3. It must be internally consistent.
4. It must not contradict special relativity.
5. It must be such that the traveler and the home-twin agree with one another about the correspondence between their ages, when they are reunited.

More than one reference frame for an accelerating observer have been defined, and there is not yet a consensus about which one is most appropriate. This article describes one such reference frame: the CADO frame.

The CADO frame was originally inspired by an example (Example 49) in Taylor's and Wheeler's classic book.[4] The results of their example are consistent with those obtained from the common gravitational time dilation explanation, but do not depend on the use of any fictitious gravitational fields. Their basic approach is clearly applicable to scenarios with finite accelerations, although they didn't pursue that generalization. The CADO frame accomplishes that generalization.

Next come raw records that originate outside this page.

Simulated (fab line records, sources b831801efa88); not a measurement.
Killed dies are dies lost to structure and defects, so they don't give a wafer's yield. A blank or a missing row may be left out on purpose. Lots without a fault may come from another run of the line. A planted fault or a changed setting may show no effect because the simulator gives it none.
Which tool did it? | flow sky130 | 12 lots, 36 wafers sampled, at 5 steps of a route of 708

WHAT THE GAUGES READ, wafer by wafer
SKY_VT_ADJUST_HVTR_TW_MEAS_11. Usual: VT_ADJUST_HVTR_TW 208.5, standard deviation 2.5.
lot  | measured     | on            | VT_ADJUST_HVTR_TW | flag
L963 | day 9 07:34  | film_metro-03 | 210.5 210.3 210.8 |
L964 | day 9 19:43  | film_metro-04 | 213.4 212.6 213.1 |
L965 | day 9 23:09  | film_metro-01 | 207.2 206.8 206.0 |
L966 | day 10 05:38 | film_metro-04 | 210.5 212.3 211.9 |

Even though the frame of the traveling twin, since he accelerates during some portion his trip, cannot be an inertial frame, there is, at each instant tof the traveler's life, a unique inertial frame which is momentarily stationary with respect to the traveler at that instant, with a spatial axis pointing in the same direction as the home-twin's spatial axis, and such that the traveler is located at the spatial origin of that frame at that instant. Furthermore, for uniqueness, we require that the time coordinate of that inertial frame be equal to the traveler's age, at that instant. That unique inertial frame is called the "momentarily stationary inertial reference frame, at the instant t in the traveler's life", abbreviated as the MSIRF(t). In general, MSIRF(t) will correspond to a different inertial frame from one instant in the traveler's life to the next. It is only during unaccelerated segments of the traveler's life that the MSIRF(t) will consist of the same inertial frame for the entire segment.

Given this (generally infinite) collection of inertial frames, the CADO frame is defined to be the single unique frame having the property that its conclusions about the current age and location of all objects or persons in the (assumed flat) universe, at any instant t of the traveler's life, is the same as the corresponding conclusions of the MSIRF(t). I.e., at each instant of his life, the traveler adopts the viewpoint (about the simultaneity and location of distant objects) of the inertial frame with which he is momentarily stationary at that instant. The acronym "CADO" originates from the phrase "the current age of a distant object".

### The CADO Equation

Given the above definition of the CADO frame, it is possible to derive a very simple, and very useful equation, called "the CADO equation",[5] which allows the traveler to determine, at each instant t in his life, the current age of any given distant perpetually-inertial object or person (the "home-twin" in the twin paradox scenario).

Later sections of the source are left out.